Long Bipartisan History of Congressional Baseball
Current series dates to 1962, with backing from Roll Call

The history of bipartisan congressional baseball dates back more than 100 years, though the game hasn’t always been played.
The current iteration of the game for charity goes back to 1962, when it was revived by Speaker John McCormack of Massachusetts with the backing of Sid Yudain and the then-young Roll Call newspaper.
A few years earlier the game had been stopped, thanks to Speaker Sam Rayburn of Texas. It had been played on and off until Rayburn temporarily stopped the series, with the first recorded contest having taken place back in 1909.
In an account from The New York Times archived by the National Baseball Hall of Fame in Cooperstown, N.Y., Rayburn’s discontinuation of the game was explained as also having the backing of the Capitol’s physician.
“You gotta have heart to be a lawmaker, too, they argued,” the Times said. “It would be foolish for Congressmen to flirt with coronary thrombosis while the town still has the Washington Senators to supply laughter at the ball park.”
The Senators, of course, were a perennially hapless franchise, with the baseball writer Charles Dryden line about Washington being “first in war, first in peace, and last in the American League,” largely sticking with the team.
A Roll Call retrospective for the 100th anniversary of the 1909 match-up told the story of the game’s humble origins far away from the modern event played at Nationals Park.
Rep. John Tener, who started the pick-up game, was a Pennsylvania Republican who played for the old Baltimore Orioles, Chicago White Stockings and Pittsburgh Burghers, before becoming National League president.
The venue was the old American League Park off Florida Avenue in Northeast Washington, home of the original Washington Senators.
As Roll Call reported in 2009:
The tradition began as any bipartisan event would — with lots of arguing.
The Democrats didn’t think it was fair for Tener to play for the Republicans, given his experience, and the Republicans, for lack of a better argument, wanted to win. The two sides reached an accord allowing Tener to play, but not atop the mound. He’d stand between second and third instead. Without their star pitcher, the Republicans lost the inaugural game, 26-16.
When Tener left Washington to serve as governor of Pennsylvania in 1910, the game took a year off — and it wouldn’t be the last hiatus. From 1927 to 1932, the players took the field only once, in 1928. The tradition gained steam after World War II, when the Washington Evening Star agreed to sponsor the event.

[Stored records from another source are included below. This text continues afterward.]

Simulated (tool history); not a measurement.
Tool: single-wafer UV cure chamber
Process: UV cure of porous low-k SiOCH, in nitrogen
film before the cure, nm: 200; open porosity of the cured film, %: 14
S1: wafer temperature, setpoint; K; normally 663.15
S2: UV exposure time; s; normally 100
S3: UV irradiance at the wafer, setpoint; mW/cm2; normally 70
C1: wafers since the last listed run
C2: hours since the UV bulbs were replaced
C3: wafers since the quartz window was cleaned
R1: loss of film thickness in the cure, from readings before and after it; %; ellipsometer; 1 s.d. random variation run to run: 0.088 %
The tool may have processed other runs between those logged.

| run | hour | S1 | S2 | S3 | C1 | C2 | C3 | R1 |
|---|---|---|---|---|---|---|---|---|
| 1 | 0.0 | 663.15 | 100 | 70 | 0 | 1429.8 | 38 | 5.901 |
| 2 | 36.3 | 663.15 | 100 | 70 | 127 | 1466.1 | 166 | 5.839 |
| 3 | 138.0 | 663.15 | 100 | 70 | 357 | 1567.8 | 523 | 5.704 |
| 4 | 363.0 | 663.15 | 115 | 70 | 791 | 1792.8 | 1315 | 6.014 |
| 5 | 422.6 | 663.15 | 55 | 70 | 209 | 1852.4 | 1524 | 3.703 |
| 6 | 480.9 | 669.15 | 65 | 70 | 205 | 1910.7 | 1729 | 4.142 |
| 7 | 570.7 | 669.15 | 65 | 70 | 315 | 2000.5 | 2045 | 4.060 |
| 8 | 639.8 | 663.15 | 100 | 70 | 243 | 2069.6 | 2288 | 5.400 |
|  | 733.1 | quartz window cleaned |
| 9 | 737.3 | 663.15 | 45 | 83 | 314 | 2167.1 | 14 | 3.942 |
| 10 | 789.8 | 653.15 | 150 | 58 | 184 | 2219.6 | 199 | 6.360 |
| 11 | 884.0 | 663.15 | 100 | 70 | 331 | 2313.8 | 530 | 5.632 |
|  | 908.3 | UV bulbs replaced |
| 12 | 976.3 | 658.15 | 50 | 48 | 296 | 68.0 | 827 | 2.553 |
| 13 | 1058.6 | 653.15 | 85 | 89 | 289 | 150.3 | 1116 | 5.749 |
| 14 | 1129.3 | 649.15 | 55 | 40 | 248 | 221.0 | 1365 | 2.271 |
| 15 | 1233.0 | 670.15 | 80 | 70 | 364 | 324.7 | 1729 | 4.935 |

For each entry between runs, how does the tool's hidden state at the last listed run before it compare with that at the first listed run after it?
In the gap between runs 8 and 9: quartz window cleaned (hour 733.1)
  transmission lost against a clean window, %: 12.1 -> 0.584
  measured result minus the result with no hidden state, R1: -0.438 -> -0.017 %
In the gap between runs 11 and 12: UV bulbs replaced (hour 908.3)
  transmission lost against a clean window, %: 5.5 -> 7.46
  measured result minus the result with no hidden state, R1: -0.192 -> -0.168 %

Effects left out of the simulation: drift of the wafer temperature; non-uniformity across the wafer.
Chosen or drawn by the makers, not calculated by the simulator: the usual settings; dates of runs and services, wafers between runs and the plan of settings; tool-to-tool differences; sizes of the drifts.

The game moved around major league stadiums when it was played over the years, making stops at Griffith Stadium and RFK Stadium, as well as the old Memorial Stadium in Baltimore and other venues like Four Mile Run Park in Alexandria, Va., and Prince George’s Stadium in Bowie, Md.
And Tener was not the only major leaguer to be a ringer in congressional baseball. The best pro in the game’s history was undoubtedly former Sen. Jim Bunning. The Kentucky Republican, who passed away May 26, made his congressional baseball debut in 1987.
Bunning’s Hall of Fame career included a perfect game for the Philadelphia Phillies against the New York Mets in 1964 at Shea Stadium, but his debut in congressional baseball did not go nearly as well. The Democrats won that contest in an offense-filled affair, 15-14. Bunning was a House member at the time.
According to the account from Cooperstown, future President Gerald Ford hit the first recorded grand slam during the 1957 contest.
The game has become a highlight of the summer in Washington for Republicans and Democrats on Capitol, and it serves as an important fundraiser for several charities in the national capital region.
The 2017 contest, which is expected to take place as scheduled Thursday, will be raising money for the Boys and Girls Clubs of Greater Washington, as well as the Nationals Dream Foundation and the Washington Literacy Center.